The Art of Food:

From the Collections of Jordan D. Schnitzer and His Family Foundation
August 20, 2024 – March 8, 2025

Exhibition

In its most everyday sense, food is a physical necessity, yet its overall significance goes far beyond sustenance. Food is integral to our communities, relationships, cultures, and languages. People interact with food on varying levels. Some of us grow or gather it; more of us buy it. We transform it by cutting, cooking, and dressing it with spices, marinades, and garnishes. We use food as an intermediary to connect with others through holiday meals, business lunches, dates, and more.

Our food choices also carry ethical implications. What we eat affects and is affected by an intricate global food chain. We fight over food. We deny food to some as a tool of suppression and cultural erasure. We fear for our health, the challenge of feeding a growing global population, and the effects of climate change on food production. These topics are especially relevant at WSU Pullman, a land-grant university with research and scholarship rooted in agriculture and food sciences.

Featuring more than 100 works in a variety of media from the renowned collections of Jordan D. Schnitzer and his Family Foundation, The Art of Food showcases how some of the most prominent artists of the twentieth and twenty-first centuries have considered this universal subject. Organized thematically, it uses an artistic lens to examine the subject of food beyond its purpose as body fuel.

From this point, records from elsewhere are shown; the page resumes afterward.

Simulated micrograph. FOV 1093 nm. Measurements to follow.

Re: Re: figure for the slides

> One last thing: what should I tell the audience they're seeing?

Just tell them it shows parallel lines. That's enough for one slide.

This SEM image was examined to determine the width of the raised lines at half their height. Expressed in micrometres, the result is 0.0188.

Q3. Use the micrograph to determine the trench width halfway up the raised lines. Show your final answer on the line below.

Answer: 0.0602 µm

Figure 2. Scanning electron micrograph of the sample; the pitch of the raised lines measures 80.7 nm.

Presented by the Jordan Schnitzer Museum of Art WSU and curated by Olivia Miller at the University of Arizona Museum of Art. Funding for this exhibition is provided by the David G. Pollart Center for Arts and Humanities, the Samuel H. and Patricia W. Smith Endowment, and friends of the museum.

Location

The Jordan Schnitzer Museum of Art WSU is located in the Crimson Cube (on Wilson Road across from Martin Stadium and the CUB) on the WSU Pullman campus.